Post # 1
Hi Bees. So, I feel as though my FIL (who i love dearly) is ruining my first Christmas with my hubster.
He bought some truck halfway across the country and he wants my husband (his son) to go with him to pick it up. And he wants to do this over Christmas.
#1. I’m annoyed because he has a habit of buying random crap he doesn’t need
#2. I don’t think its safe to travel cross country in the snow, during Christmas when all the stores and auto shops will be closed incase something happens!
#3. I really want my husband home with my on Christmas and I feel like my FIL isn’t considering me/my and my husband’s seperate family life.
What’s your oppion? What would you do?
Post # 3
okay, normally, I get angry irate when people complain about their SOs being gone for Christmas (hubby is a fireman, he’s gone for these sorts of things frequently!) but in this case, that’s annoying.. I understand being excited about a truck, but that is just weird, why can’t he wait three days?!
Post # 4
@ChuckNorris: Thank you! I want to tell my husband that it’s ridiculuouly stupid and scream NOOOOOOOOO! but I don’t want to act like a psycho either. ugh, dilemas.
Post # 5
@mrsbiddyf: My FIL has a similar attitude. I think it has to do with the fact that he was divorced before (15+ years ago) and has an issue with women…and it doesn’t help that he considers DH his best friend. I’d be pissed too and your DH should put his foot down NOW.
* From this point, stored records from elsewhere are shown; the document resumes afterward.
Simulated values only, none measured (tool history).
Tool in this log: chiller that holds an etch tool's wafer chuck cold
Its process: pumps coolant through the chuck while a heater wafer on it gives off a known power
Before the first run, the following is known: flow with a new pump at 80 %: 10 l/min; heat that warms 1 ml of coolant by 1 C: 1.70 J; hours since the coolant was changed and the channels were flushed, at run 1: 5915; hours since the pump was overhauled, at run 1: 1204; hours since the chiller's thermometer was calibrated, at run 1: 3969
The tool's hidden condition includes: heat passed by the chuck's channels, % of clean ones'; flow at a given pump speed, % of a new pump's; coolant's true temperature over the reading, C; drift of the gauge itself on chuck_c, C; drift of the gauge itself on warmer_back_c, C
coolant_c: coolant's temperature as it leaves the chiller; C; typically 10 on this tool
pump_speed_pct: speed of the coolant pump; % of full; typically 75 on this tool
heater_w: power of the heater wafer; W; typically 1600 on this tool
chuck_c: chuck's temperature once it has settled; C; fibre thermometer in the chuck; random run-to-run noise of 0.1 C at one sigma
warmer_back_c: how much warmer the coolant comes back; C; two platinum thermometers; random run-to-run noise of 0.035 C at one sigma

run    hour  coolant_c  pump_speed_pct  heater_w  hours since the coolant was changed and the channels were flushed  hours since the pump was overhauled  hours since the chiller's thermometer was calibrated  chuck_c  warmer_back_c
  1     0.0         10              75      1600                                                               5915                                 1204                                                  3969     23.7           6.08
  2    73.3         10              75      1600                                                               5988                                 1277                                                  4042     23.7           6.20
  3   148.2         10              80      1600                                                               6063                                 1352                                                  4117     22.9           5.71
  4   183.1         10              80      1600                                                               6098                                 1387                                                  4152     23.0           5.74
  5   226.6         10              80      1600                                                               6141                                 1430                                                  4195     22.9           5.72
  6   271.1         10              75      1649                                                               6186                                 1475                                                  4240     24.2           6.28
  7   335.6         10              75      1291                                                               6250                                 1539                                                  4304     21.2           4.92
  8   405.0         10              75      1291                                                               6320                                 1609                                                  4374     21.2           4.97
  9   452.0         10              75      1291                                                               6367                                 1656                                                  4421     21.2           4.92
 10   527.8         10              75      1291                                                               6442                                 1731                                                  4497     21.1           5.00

My exH let his family control our holidays b/c we never were able to have kids. Everything done had to be “approved” by his sister b/c she had a kid. It was one of the biggest reasons we got divorced…him not “seeing” us as a family and being separate from his family.
Post # 6
That is freaking ridiculous. I’m amazed that your DH did not immediately tell his dad he was crazy and that no, he would not spend his Christmas driving across the country for something that was not a huge emergency. It doesn’t even matter if he’s always buying crap he doesn’t need or not, it’s Christmas and your DH should be with you, his wife!
I am really hoping you update later today to tell us that your DH told him no, if I were you I’d be beyond pissed off if he actually says yes to this stupid request.
Post # 7
@mrsbiddyf: I don’t think you asking your husband to be home for your first Christmas together is an unreasonable request. I would actually flip my shit if that was suggested, personally.
Post # 8
@mrsbiddyf: I would feel that’s completely unacceptable! If your FIL wants a new truck he’s an adult and he can go get it on his own. How selfish and rude of him to even ask. That would totally piss me off beyond belief. I hope you can talk your DH out of going! Let us know.
Post # 9
I would definitely die down with your husband and tell him how important spending Christmas together is to you. I know holidays (especially religious ones) aren’t nearly as important to FI as they are to me. we had some problems our first Christmas together bout now that he knows how important those days and events are to me he’s been much better about it.
Post # 10
So he won’t be home to celebrate Christmas or this is happening before or after Christmas? If he won’t be there to celebrate Christmas I think you need to talk to him. Besides, doesn’t your FIL know there are blizzard conditions in the middle of the country right now?? There might be some areas where it will be illegal to be on the roads. I think the FIL needs to re-think things.
Post # 11
@mrsbiddyf: I’m with you, it’s not an emergecny, so your FIL can find someone else to do it or hey, here’s an idea: do it himself. Fly to where the trcuk is and get it, drive it home.
I say this as someone whose DH is often away at Christmas visting his family, but I’m fine with it and we’ve had decades of Christmases to be togheter by choice.
Post # 12
@mrsbiddyf: my opinion is it’s your husbands choice to go or not. So it would be him ruining your xmas, not your father in law. Don’t get me wrong, I’d be annoyed too but not at FIL.
Post # 13
If DH chooses to go across country for a freaking truck with his dad instead of spending it with you that is fucked up. You need to tell him that you want him with you on Christmas and his dad is super rude for even asking and not thinking of you.
Post # 14
I think you should talk to your DH – tell him you want to spend your first Christmas together! I would leave out your two other reasons as it’s easy for him or his dad to make excuses defend those. And I think it’s PERFECTLY acceptable to expect/want your HUsband home and he should understand that.
Post # 15
looking forward to your husband in time for Christmas and I spent with you.
Post # 16
I’d be super annoyed! I can see my FIL doing something like this….he doesn’t have a lot of male friends that he could ask to do something like this, so I can totally see him asking DH.
I was annoyed about a week ago because he told my DH they were going to be working on this old house every other Saturday for 3 months…DH told him no way, he could give him a day here and there, but he wasn’t promising more than that. I was irritated because my FIL knows that DH and I both work 40+ hours a week and Saturday and Sunday are pretty much all we’ve got.
LOL, sorry for my saga, I think we just have similar FILs!